Health insurance remains one of the fastest growing and most unpredictable costs small employers face from year to year – for example, small firms have seen premium increases of nearly 130 percent over just eight years. And, while small businesses cover nearly 68 million people, still only about half can afford to even offer insurance. Furthermore, employees in the nation’s smallest firms pay an average of 18 percent more in health insurance premiums for the same benefits than those in the largest firms.

In Congress, everyone agrees there is a healthcare-cost crisis, but the paths diverge when solutions are proposed. Some are committed to increasing coverage through greater expansion of public programs, new taxes, and mandates that tell employers to provide or pay up. Others believe that if you “just leave it to the market,” costs will come down and everyone will suddenly be able to find and afford a plan that addresses his or her healthcare needs. Honestly, neither side is entirely right nor entirely wrong, which means we all have to get together to pursue new and innovative solutions to the healthcare-cost crisis.

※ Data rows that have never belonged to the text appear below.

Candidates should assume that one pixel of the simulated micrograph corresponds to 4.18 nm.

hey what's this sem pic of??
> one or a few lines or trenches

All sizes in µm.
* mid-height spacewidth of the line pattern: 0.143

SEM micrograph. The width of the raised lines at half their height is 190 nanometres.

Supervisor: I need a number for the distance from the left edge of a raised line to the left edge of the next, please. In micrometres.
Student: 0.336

The necessity for solutions tailored to the needs of the small business community cannot be overstated. Small businesses have struggled with this problem for years. We believe that in order to do something about coverage, you must do something about cost – the two are not mutually exclusive. If small business is to help with coverage, then Congress must do something about costs. For NFIB, that means transforming today’s healthcare system through a multi-pronged approach that utilizes pooling, market reform, and tax treatment to transform the broken marketplace of today into a system where private insurance is available and is built on quality, value, competition and, most of all, affordability.

Everyone should remember that no law requires employers to provide healthcare; it is a voluntary benefit and tool that is used to attract and retain quality employees. But, when faced with meeting the demands of skyrocketing healthcare costs and remaining in and growing their business, it’s easy to see that small business owners are stuck between a rock and a hard place.

Last December, NFIB announced its 10 healthcare principles that would serve as a framework for healthcare reform. These principles are rooted in a free-market system that has made this nation the land of opportunity. They include: universal access, private, affordable, unbiased, competitive, portable, transparent, efficient, evidence-based, and realistic.

In the early 90s, NFIB led the fight against so-called “Hillary Care” because it failed to account for the needs of small business and their employees. This time, we are at the table offering solutions and ideas, because the stakes are too high to sit on the sidelines. As President Reagan said of another challenge, “If not us, who? If not now, when?” On January 20, we look forward to working with President Barack Obama to address one of our nation’s biggest domestic priorities – access to quality affordable healthcare.